Pirates go 13 innings to snare a win against Marlins
June 14, 2014 12:31 AM
J Pat Carter/Associated Press
Starling Marte hits a two-run home run in the first inning Friday against the Marlins in Miami.
J Pat Carter/Associated Press
Gregory Polanco celebrates in the dugout after he was driven home by Starling Marte's two-run home run in the first inning Friday in Florida.
By Bill Brink / Pittsburgh Post-Gazette
MIAMI — What with all the attention paid to Gregory Polanco in the past six months, his first major league homer might have lacked the necessary gravitas had it come in the fourth inning of some random game. The occasion Friday seemed appropriate.
Polanco’s first career home run gave the Pirates an 8-6 win in 13 innings against the Miami Marlins Friday night at Marlins Park, a game the Pirates had all but locked up until the bullpen gave it back in the ninth.
“That could have been a coming-out party for him,” Pirates manager Clint Hurdle said.

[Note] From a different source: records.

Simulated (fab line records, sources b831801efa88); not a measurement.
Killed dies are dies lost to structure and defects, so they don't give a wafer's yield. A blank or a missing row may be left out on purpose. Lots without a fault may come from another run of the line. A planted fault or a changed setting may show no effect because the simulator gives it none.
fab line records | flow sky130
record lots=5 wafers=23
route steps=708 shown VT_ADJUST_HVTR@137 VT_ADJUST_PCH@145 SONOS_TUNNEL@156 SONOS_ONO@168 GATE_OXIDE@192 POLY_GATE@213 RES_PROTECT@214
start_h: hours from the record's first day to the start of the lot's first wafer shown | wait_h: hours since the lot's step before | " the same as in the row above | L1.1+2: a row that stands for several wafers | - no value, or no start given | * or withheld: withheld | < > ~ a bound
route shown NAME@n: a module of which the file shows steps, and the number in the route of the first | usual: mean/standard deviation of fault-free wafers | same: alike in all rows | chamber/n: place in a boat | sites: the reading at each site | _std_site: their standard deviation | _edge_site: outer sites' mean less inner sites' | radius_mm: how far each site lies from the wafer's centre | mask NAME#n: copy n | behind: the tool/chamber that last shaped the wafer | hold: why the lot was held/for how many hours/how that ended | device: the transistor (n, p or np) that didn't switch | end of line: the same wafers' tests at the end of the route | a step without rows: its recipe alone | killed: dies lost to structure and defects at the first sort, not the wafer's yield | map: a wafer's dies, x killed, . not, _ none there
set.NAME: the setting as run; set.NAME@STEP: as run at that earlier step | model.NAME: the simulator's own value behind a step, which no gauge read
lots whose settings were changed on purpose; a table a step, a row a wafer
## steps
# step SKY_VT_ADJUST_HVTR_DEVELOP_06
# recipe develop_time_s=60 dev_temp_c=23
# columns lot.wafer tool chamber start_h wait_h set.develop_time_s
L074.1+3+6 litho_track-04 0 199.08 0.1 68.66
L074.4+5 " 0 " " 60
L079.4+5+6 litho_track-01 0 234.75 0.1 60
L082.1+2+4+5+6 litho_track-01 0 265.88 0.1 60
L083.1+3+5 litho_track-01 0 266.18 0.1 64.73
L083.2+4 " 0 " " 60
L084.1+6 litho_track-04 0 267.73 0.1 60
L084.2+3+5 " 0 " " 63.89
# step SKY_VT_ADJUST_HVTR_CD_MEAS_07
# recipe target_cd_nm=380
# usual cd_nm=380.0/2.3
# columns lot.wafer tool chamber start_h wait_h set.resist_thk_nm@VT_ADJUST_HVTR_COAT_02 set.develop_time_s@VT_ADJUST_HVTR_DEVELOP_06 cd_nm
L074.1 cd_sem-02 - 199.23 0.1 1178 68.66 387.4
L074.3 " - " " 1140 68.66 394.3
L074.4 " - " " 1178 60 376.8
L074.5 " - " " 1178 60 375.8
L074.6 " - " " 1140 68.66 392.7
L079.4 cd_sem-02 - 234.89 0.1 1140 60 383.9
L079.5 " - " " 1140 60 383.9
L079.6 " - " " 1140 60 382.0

Clint Barmes singled off left-hander Mike Dunn in the 13th before Polanco hit a 2-2 slider into the seats in right-center field. It was part of Polanco’s 5-for-7 performance at the plate in his fourth major league game, and his mother had traveled from the Dominican Republic to attend it.
“This is my best game ever,” Polanco said. “The first time she’s here watching me play. I was so excited.”
After Jeff Locke didn’t walk a batter for eight innings, three Pirates relievers issued six walks — one intentional to load the bases — in the ninth that allowed the Marlins to score four runs and tie the score.
Justin Wilson inherited a four-run lead in the ninth but walked two. Jason Grilli entered and walked another before yielding an RBI groundout to Ed Lucas. He walked one more before Reed Johnson hit a two-run single on an 0-2 pitch.
Grilli intentionally walked Giancarlo Stanton, who was a triple shy of the cycle, to load the bases for Casey McGehee, and Hurdle brought in Mark Melancon. Melancon had McGehee down in the count, 0-2, but walked him to drive in the tying run.
“Nobody’s going out there to walk guys,” Hurdle said. “People are going out to get outs. It didn’t happen.”
Jeanmar Gomez earned the win in relief. He allowed one hit in four scoreless innings and struck out four, using his fastball to great effect.
“For me, it was the best fastball I think we’ve seen from him this year,” Hurdle said.
Starling Marte homered and tied a career high with four hits and Andrew McCutchen continued his offensive tear. Marte added a stolen base and Polanco a diving catch.
Polanco led off the game with a single, giving him a hit in his first four career games. Marte followed by driving a 1-0 fastball into the Clevelander Club in left field for his fifth home run.
Marte beat out an infield single to deep shortstop in the third and stole second. He got a late jump on McCutchen’s single to shallow left, but third-base coach Nick Leyva waved Marte home. The throw from Reed Johnson, who had taken over in left field after Christian Yelich left the game because of a lower back strain, fell well short and the Pirates led, 3-1.
The Pirates forced Marlins starter Nathan Eovaldi from the game in the fifth. After Polanco and Marte each singled and moved to scoring position on a fly ball and a wild pitch, Ike Davis’ double to the right-field corner scored them both. Jordy Mercer singled to score Davis and give the Pirates a 6-2 lead.
Locke held the Marlins, whose 22-11 record at home was the best in the majors entering the game and whose .279 average at Marlins Park ranked third, in check. He located his fastball on the inside of the plate against right-handers and disrupted hitters’ timing with an effective changeup.
“I would say between [Friday night] and the last start we just had, those really were when the changeups began taking off,” Locke said. “They’ve been a very effective pitch for me so far.”
Locke allowed two runs on seven hits in eight innings. He did not walk a batter and struck out seven, throwing 101 pitches.
In Locke’s two most recent starts since joining the rotation, he has allowed three runs in 15 innings while walking only one and striking out 12.